Tumblin' Dice by John McFetridge

Published by ECW Press on January 25, 2012

The High, a Canadian band that has been around since the 1970s, is back on tour, playing Indian casinos and similar venues with the likes of Grand Funk Railroad and the Doobie Brothers. Ritchie Stone (lead guitar) is getting it on with Emma (business manager) while Cliff Moore (singer) has sex with as many soccer mom groupies as he can find. Dale (drummer) brings his wife of thirty years with him on the tour bus. So far this sounds like a typical road band story, but here's the twist: Barry Nemeth (bass) picks up extra cash by stealing equipment and instruments from other bands and selling them to the loan sharks who haunt the casinos. Soon Cliff and Barry begin to rob the sharks at gunpoint, a fun hobby until an unfortunate incident prompts Cliff to swear he will never do it again. But then the opportunity arises for a final score, one that is motivated by as much by revenge as much as the chance to walk away with serious money.

Other characters making significant contributions to the plot include the band's shady ex-manager, a horny drug cop who wants to be a homicide cop, various other members of the Canadian and American law enforcement communities, an ex-stripper who is the de facto business manager of the Saints of Hell motorcycle gang, and of course a hooker -- because what would a casino novel be without a hooker? One plot thread concerns the motorcycle gang's plan to move in on the Mafia-type gangsters who control a casino; another follows the investigation of a Pakistani girl's killing by a family member.

Rock fans will appreciate all the nostalgic references to bands and musicians, including a funny riff on various recording artists who died violently, the subject of Cliff's musing while he's locked in a trunk after a robbery gone wrong. The High supposedly played or partied with everybody back in the day, from Chuck Berry to Keith Richards. All the name dropping is fun, particularly if you're old enough to remember the older bands (or a younger fan of classic rock).

Tumblin' Dice rips along at the frantic pace of a high energy rock song. There's a certain stream of consciousness quality to John McFetridge's prose, marked by sentence fragments, run-on sentences, and haphazard use of quotation marks. It's the kind of style that often irritates me, but I got used to it quickly and actually started to enjoy it. Dialog tends to channel writers like Elmore Leonard, a style that is rarely mimicked successfully, but McFetridge handles it well.

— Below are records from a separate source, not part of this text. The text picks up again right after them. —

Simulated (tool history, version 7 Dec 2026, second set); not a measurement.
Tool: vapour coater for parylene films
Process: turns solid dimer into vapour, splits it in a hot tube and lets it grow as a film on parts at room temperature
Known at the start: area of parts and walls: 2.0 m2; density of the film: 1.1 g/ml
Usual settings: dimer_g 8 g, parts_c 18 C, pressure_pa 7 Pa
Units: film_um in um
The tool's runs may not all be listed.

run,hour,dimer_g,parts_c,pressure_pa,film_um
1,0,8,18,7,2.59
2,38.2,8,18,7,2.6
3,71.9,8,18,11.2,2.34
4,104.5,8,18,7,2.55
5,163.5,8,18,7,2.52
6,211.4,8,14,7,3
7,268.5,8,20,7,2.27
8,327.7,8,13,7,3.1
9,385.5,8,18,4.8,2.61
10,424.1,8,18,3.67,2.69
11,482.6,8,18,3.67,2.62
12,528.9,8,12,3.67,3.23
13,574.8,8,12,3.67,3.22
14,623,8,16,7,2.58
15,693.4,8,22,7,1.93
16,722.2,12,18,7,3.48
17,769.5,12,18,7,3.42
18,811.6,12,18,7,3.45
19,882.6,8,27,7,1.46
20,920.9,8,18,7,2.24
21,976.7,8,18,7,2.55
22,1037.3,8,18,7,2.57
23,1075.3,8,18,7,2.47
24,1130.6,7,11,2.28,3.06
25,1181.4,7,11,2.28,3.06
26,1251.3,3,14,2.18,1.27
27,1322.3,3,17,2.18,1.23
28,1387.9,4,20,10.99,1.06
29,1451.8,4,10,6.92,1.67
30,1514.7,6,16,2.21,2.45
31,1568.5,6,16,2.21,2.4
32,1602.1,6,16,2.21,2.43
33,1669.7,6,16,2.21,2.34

The plot is a bit convoluted. It occasionally meanders. I'm not quite sure why the plot thread involving the Pakistani is part of the novel; it contributes little of value. Major characters (particularly cops) drop out of sight before the story concludes. Yet what I admired about Tumblin' Dice wasn't so much the crime story (although I like its surprising and amusing resolution) as the band story, the fact that four guys finally get it together in late middle age and figure out at the end of their musical careers how to be the kind of band they always wanted to be, how to make music that has the audience screaming and dancing in the aisles, how to have fun performing together. That theme, combined with solid characters, makes Tumblin' Dice an enjoyable reading experience.